ThreeSixtyGiving / datastore

A Data Store application for 360Giving
GNU Affero General Public License v3.0
0 stars 1 forks source link

Duplicate grants in grantnav after data load #11

Closed drkane closed 4 years ago

drkane commented 5 years ago

The issue that was mentioned in a plan.io thread previously has re-occured - we've noticed it a couple of times (and @KDuerden found it this morning).

A number of grants seem to be duplicated - this is particularly noticable in the Big Lottery Fund data but may be occuring in other funders.

As of now, the latest grantnav is showing 393,000 grants, compared to 335,000 on the currently live version (there are some differences in publishers but not enough to make that difference). Here's an example of a grant that is showing as duplicate: http://latest.es7.grantnav-dev.default.threesixtygiving.uk0.bigv.io/grant/360G-blf-0030045912

(screenshot of the grant) Screenshot_2019-09-23 360Giving GrantNav

Interestingly the grant that I used as an example of the issue in the plan.io thread is now fine, so it seems to be not consistent in which grants it affects.

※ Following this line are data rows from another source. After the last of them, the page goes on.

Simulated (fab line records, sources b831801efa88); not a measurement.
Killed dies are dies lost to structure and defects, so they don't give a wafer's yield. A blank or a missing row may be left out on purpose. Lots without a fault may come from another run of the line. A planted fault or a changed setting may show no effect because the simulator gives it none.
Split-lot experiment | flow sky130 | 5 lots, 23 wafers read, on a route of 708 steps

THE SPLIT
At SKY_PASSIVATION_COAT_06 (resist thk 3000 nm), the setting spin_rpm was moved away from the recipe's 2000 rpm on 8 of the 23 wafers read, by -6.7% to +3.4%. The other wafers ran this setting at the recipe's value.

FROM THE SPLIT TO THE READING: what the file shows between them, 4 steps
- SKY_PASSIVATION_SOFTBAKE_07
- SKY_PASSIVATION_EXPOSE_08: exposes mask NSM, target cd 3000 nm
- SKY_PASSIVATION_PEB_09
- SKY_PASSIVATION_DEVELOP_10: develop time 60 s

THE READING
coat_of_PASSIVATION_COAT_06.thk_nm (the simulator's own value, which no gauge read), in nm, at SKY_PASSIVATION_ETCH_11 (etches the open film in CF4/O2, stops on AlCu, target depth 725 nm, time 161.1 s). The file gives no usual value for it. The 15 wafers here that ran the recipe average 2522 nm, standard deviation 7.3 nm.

Not sure at what point the issue occurs - in the datastore load, the file generated for grantnav or the process of uploading to grantnav.

KDuerden commented 4 years ago

379,163 grants this morning, with Big Lottery on 245589 rather than 202851. No dupe for the particular grant record above though.

ETA each time I've tested (by comparing live Sept GN vs Live_Dev GN) the only difference not explained by know changes to the files/publishers' data have been in Big Lottery data. I think it might be localised.

michaelwood commented 4 years ago

Hmm interesting, I downloaded the dataset from 23rd (thanks for the screenshot!) and wrote a quite script to test for unique ids, from those results it doesn't appear to have any duplicates in the data itself (though it is clearly shown in the interface). I am wondering if this is caused by a race condition on refreshing the data. I've now changed the way it deletes the old data as my theory is that it might have only gotten so far in the deletion before starting to reload again. If that doesn't fix it the next thing I'll look at will be to see if this is a regression caused by Elastic 7 changes.

KDuerden commented 4 years ago

thanks @michaelwood. BLF data still showing inflated grant numbers - 248,089 today!

drkane commented 4 years ago

The issue seems to have recurred today.

There's a related issue in the opposite direction too - where a funder has (incorrectly) reused the same grant ID, in the live grantnav this is shown as a duplicate, whereas in the es7 version it's not. This was seen yesterday, but isn't currently replicated:

The correct behaviour for GrantNav in this case is to show both grants with that ID, because we can't choose which to show.

drkane commented 4 years ago

This issue seems to be recurring again today: BLF showing 245,089 on http://latest.es7.grantnav-dev.default.threesixtygiving.uk0.bigv.io and 202,851 on https://grantnav.threesixtygiving.org

robredpath commented 4 years ago

We discussed this last week when we met and on a call with the developers this morning. There are two things here:

KDuerden commented 4 years ago

thanks @robredpath Re: the genuine dupes - we'd always be considering these as mistakes and aim to work with publishers to correct when we find them. In current GN I thought a grant with a dupe ID is only be counted once - is that behaviour different in the dev GN?

ETA ignore me, it's the other way around in current GN!

michaelwood commented 4 years ago

Closing for now as we've not seen this issue reoccurring. It should also now be simple to avoid this happening before the data reaches GrantNav if it does happen again.